But if you read papers like Haaretz in Israel, there’s certainly a, there’s at least somebody of opinion in Israel that realizes that it’s the far right that’s the real existential threat to Israel. And the that the chief rabbi of the Orthodox Jews in Israel didn’t even want to call this conservative synagogue in Pittsburgh a synagogue, he wanted to call it a place with profound Jewish color, or some crazy phrase, because the, the Orthodox in Israel don’t want to recognize conservative Jews as being really Jews, that is an example of the fanaticism that in that is that imbues the Israeli state. The political right has made a real unholy alliance with the most fanatical religious sections of the population.

And a lot of this converges on Trump, because Trump’s the vehicle and the U.S. foreign policy is a vehicle for a bunch of forces that may not even like each other, agree with each other, but there’s a convergence of interests. I mean, a serious amount of Trump’s support comes from Christian evangelicals who support Israel. Why do they support Israel? Because- and this certainly does not mean all evangelicals believe this- but they believe that, the prophecy is that the apocalypse will take place when Jews return to Israel. And then there’ll be the rising to heaven. Of course, the Jews ain’t gone. So you know, this weird alliance between the right wing of Israel with Christian evangelicals who believe some day these same Jews and Israel are all going to be, you know, go to hell, or wherever they’re supposed to go when the rising, the apocalypse takes place. It’s a mishegoss, if you want. It’s a whole mixup of various metaphysical, very fascist ideologies.

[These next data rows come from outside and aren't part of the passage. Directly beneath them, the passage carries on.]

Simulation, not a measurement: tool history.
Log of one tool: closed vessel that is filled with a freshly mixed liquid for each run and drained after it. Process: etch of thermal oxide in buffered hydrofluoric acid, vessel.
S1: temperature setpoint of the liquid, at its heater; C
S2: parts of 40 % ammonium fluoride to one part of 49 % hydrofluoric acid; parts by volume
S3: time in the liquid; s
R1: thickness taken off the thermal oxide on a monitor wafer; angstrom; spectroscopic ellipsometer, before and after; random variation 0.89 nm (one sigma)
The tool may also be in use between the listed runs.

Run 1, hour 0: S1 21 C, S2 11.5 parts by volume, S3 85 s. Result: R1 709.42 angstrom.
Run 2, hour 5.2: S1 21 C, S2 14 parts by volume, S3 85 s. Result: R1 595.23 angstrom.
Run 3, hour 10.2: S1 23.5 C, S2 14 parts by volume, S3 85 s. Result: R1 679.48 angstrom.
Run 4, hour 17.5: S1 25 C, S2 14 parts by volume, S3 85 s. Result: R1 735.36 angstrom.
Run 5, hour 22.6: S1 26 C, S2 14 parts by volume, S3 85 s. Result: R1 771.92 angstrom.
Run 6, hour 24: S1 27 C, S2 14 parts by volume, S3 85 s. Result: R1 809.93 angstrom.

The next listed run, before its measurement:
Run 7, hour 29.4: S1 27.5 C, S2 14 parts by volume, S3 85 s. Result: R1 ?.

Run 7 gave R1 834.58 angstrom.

But underneath it all, underneath it all, there’s a very obvious interest here. You know, who nurtured these evangelicals to become so political? You know, it was the right wing of the American billionaires. You know, who’s the big pusher of Trump and and this alliance with Netanyahu? Well, Sheldon Adelson and Haim Saban, who’s a pro-Democratic Party billionaire. May not push Trump, but certainly pushes Netanyahu and the Israeli alliance. This boils down to- it sounds so complicated, and all these ideological differences, and all this. The real division in the society is between the people and the oligarchs, whether they’re American, or Israeli, or Russian. You know, these billionaire families. That’s the real division with the rest of the people. And of course they want us all to eat each other- you know, eat each other to pieces. Tear each other to pieces, if that’s what it takes to maintain their power.

BEN NORTON: You raise a really important point, and that is the evangelical support base inside the Republican Party. Ironically, Trump, who is one of the least Christian people I can imagine, he really won the election because he had a very significant support from evangelical Americans, from very right-wing Christian fundamentalists. I’m wondering if we could talk about this interesting phenomenon here, where evangelicals in the US have a combination of both anti-Semitism- certainly not all evangelicals. I don’t want to generalize, of course. There are exceptions. But the kind of mainstream right-wing evangelical base has simultaneously both a kind of anti-Semitic view and also a philo-Semitic view. And what’s interesting is if you look at a lot of the rhetoric they’ll say, you know, we talk about Judeo-Christian values. Evangelicals will talk about the importance of building relations between Jews and Christians, especially at the expense of Muslims, to remove Muslims from the Abrahamic tradition.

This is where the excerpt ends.